Visitor Survey Reveals Our Visitors
NZ FOSSILS - DEAD PRECIOUS! and HOCHSTETTER - FATHER OF NZ GEOLOGY have now closed
and I can report that we had a total of 11,840 visitors to the exhibitions. This
is two thirds of all visitors to the Museum between 9 May and 27 September. Of the
total visitors one third had free admission either because they were pre-schoolers,
school students in education groups or were part of the extra FREE week so ably
promoted by The Nelson Mail and More FM - 900 people in the last nine days alone.
Amongst the overall total 2433 school students did curriculum related programmes
devised by our Education team. If you add the children who attended with families
my estimate would be that we have seen one in three of the school aged children
of the region through the exhibition. This is a marvellous result.
For the record, based on 300 surveys we completed of visitors during the season,
we estimate that over 70% of the visitor total are people from the Nelson-Tasman
region. The balance is split evenly between other parts of NZ and International
visitors. The satisfaction rating shows that two thirds of those surveyed rated
the exhibitions 8,9,10 on a 10 point scale.
For two thirds of the visitors this was not their first visit to our Provincial
Museum. If we had to generalise which is always a bit dangerous I would say we had
a very strong uptake from loyal local families, parents in the 31-50 demographic
with children under 12 years. For more than 80% of visitors the specific reason
they attended was to see this exhibition and the main sources of information was
the trusty 'word of mouth' and very large numbers who cited the newspaper and the
radio. The signage on the street is very important for visitors to the region and
electronic media more frequently used by the younger visitors. 1400 email newsletters
a month are now being sent out and many of these are to children in families.

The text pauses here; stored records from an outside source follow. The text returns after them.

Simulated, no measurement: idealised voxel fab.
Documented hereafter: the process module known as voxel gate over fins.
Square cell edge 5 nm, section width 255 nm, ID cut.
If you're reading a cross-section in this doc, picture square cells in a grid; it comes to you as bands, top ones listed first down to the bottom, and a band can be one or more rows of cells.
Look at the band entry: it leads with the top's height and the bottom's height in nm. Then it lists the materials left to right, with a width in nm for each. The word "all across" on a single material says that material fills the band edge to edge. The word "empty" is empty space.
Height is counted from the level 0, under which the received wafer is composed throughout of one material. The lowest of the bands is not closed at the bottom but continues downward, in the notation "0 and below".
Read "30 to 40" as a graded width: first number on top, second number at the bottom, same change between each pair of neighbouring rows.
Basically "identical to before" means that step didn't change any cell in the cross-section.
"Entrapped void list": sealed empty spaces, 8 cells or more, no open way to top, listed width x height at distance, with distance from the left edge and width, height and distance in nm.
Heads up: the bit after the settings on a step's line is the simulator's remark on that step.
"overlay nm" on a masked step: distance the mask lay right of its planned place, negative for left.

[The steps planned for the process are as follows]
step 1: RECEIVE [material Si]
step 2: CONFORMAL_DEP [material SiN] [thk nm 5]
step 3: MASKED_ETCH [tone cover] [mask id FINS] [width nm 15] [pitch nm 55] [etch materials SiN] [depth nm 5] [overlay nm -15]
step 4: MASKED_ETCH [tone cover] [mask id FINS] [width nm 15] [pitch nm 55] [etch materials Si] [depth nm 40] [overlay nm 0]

Promotion is important but exhibitions do not just happen. In this case there was
huge intellectual input from GNS Science coupled with major financial support from
Shell NZ. That created it. Bringing it to Nelson was quite an expensive process
and the support of the Cawthron Trust made it possible. The enhancements to the
exhibition were made possible with financial support of local business and private
sources. Neither should we neglect the fact that The Nelson Provincial Museum exists
due to the ongoing support we enjoy from our two co-funding councils; Nelson City
Council and Tasman District Council.